Is China really the new emerging Asian innovation leader? No, not yet! For one simple reason: Japan – the former, and still reigning, Asian innovative champion!
In the midst of a veritable media blizzard regarding China’s newly-found innovative prowess (especially with respect to green technologies), and Japan’s -- Toyota’s -- recent embarrassing technical gaffes, it is important not to lose one’s perspective about what innovation really is, and why Japan, despite it’s stalled economy, is still the innovative powerhouse of Asia.

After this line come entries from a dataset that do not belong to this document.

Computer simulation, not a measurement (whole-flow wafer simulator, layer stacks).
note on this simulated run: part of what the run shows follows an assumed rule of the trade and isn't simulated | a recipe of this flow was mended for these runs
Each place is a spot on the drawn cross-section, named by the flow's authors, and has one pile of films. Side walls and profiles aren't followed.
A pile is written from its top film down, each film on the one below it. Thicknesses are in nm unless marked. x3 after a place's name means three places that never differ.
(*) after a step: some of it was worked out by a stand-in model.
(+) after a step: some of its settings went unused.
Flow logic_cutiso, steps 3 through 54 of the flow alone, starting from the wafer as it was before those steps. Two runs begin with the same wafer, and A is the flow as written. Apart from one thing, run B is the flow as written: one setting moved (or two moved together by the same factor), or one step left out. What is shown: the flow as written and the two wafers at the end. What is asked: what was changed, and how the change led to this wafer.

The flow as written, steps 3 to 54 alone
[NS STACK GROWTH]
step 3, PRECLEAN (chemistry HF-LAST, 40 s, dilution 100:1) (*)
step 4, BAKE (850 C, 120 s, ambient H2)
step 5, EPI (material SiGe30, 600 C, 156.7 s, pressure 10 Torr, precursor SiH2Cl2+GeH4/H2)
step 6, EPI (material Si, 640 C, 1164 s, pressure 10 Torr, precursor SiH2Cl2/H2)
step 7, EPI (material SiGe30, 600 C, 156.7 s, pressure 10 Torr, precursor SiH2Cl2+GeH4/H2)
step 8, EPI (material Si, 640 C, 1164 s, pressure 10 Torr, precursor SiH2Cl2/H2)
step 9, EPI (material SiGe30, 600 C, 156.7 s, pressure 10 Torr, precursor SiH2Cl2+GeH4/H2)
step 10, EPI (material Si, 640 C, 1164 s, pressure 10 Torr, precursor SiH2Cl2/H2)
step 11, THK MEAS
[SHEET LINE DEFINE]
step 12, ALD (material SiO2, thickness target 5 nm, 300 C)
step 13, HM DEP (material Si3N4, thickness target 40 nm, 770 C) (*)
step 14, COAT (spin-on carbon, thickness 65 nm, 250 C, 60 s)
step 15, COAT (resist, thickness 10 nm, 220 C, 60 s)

Thomas Friedman has made it fashionable to speak about the world becoming “flat”, and this might actually be happening – to some small extent – when we speak about invention; in other words a lot of people doing research. But, innovation is the ability to produce, apply and distribute these inventions. It is the ability to create positive change by turning new ideas into application. Richard Florida pointed out that “The world is spikey”; and the spikes are centered on the location of powerful multinational corporations with global reach and global brands. These MNCs can take products, processes or business model improvements and turn them into new practices that change the way an entire industry works, on a global scale. New ideas (a commitment to research) are simply not enough. Innovation requires this, for sure, but also the ability to apply these new ideas, and this is where the Sonys, Matsushitas and Nintendos of the world provide a Japanese advantage that China simply does not yet have.